Traynor, C. J., Peters, J., Tobriner, J., and Mosk, J., concurred.
Unless otherwise indicated, all section references hereafter are to the Penal Code.
There is some uncertainty as to the exact amount of cash which was missing. The amended information charged defendant with the theft of $769.
Ellson testified that an invitation to make these calls is extended to all arrested persons as a standard procedure of the Los Angeles County Sheriff’s Department. It is intended to comply with Penal Code section 851.5 which provides, in relevant part: “Any person arrested has, immediately after he is booked, and except where physically impossible, no later than three hours after his arrest, the right to make, at his own expense, in the presence of a public officer or employee, at least two telephone calls from the police station or other place where he is booked, one completed to the person called, who may be his attorney, employer, or a relative, the other completed to a bail bondsman.” The usual method in which this is accomplished is for the person being booked to inform the officer who is conducting the booking whom he wants to call. The officer will then dial the number and, when the connection is completed, hand the receiver to the caller.
Ellson testified that since he was occupied with other matters at the time, he did not know to whom defendant placed the two calls or the content of the conversations. He did know, however, that defendant had made two calls, since the numbers were entered on the booking sheet. From subsequent investigation he had discovered that one call was placed to Carol Righter, an astrologer, and the other to Harry Weiss, an attorney. Ellson testified that “as a Sergeant in the Sheriff’s Department [in Los Angeles]” he recognized “the name Weiss as being a prominent defense attorney in Southern California.”

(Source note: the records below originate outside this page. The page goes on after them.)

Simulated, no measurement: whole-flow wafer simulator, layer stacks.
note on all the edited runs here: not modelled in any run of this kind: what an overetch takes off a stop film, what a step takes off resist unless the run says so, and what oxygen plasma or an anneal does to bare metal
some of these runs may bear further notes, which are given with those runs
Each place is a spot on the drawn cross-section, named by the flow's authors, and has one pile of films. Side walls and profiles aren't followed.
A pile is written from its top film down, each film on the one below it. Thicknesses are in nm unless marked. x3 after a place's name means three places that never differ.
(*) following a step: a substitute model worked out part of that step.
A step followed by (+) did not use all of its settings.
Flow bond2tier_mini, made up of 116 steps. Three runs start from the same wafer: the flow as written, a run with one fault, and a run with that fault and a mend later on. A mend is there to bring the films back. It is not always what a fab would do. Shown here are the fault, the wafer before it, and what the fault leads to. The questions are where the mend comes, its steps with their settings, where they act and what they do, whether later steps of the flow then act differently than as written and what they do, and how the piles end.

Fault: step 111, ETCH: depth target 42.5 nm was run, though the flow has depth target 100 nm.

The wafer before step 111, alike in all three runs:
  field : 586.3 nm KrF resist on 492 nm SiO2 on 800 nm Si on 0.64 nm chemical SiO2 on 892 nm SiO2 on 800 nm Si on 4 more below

The court also apparently found that defendant had communicated his desire to contact his attorney to at least one of the officers at the stationhouse at the time of his arrest and booking. In ruling on the admissibility of the confession, the court remarked: “It comes down to the question of whether the defendant then, intelligently waived the right to have counsel present. The fact does stand out that having been advised a number of times of his rights, and having, in fact, requested an attorney. . . . it does stand out that the defendant did in fact, make a statement.” (Italics added.)
“Unless adequate protective devices are employed to dispel the compulsion inherent in custodial surroundings, no statement obtained from the defendant can *955truly be the product of his free choice.” (Miranda v. Arizona, supra, 384 U.S. 436, 458 [16 L.Ed.2d 694, 714, 86 S.Ct. 1602, 10 A.L.R.3d 974], See also People v. Ireland (1969) 70 Cal.2d 522, 534, fn. 11 [75 Cal.Rptr. 188, 450 P.2d 580] and corresponding text.)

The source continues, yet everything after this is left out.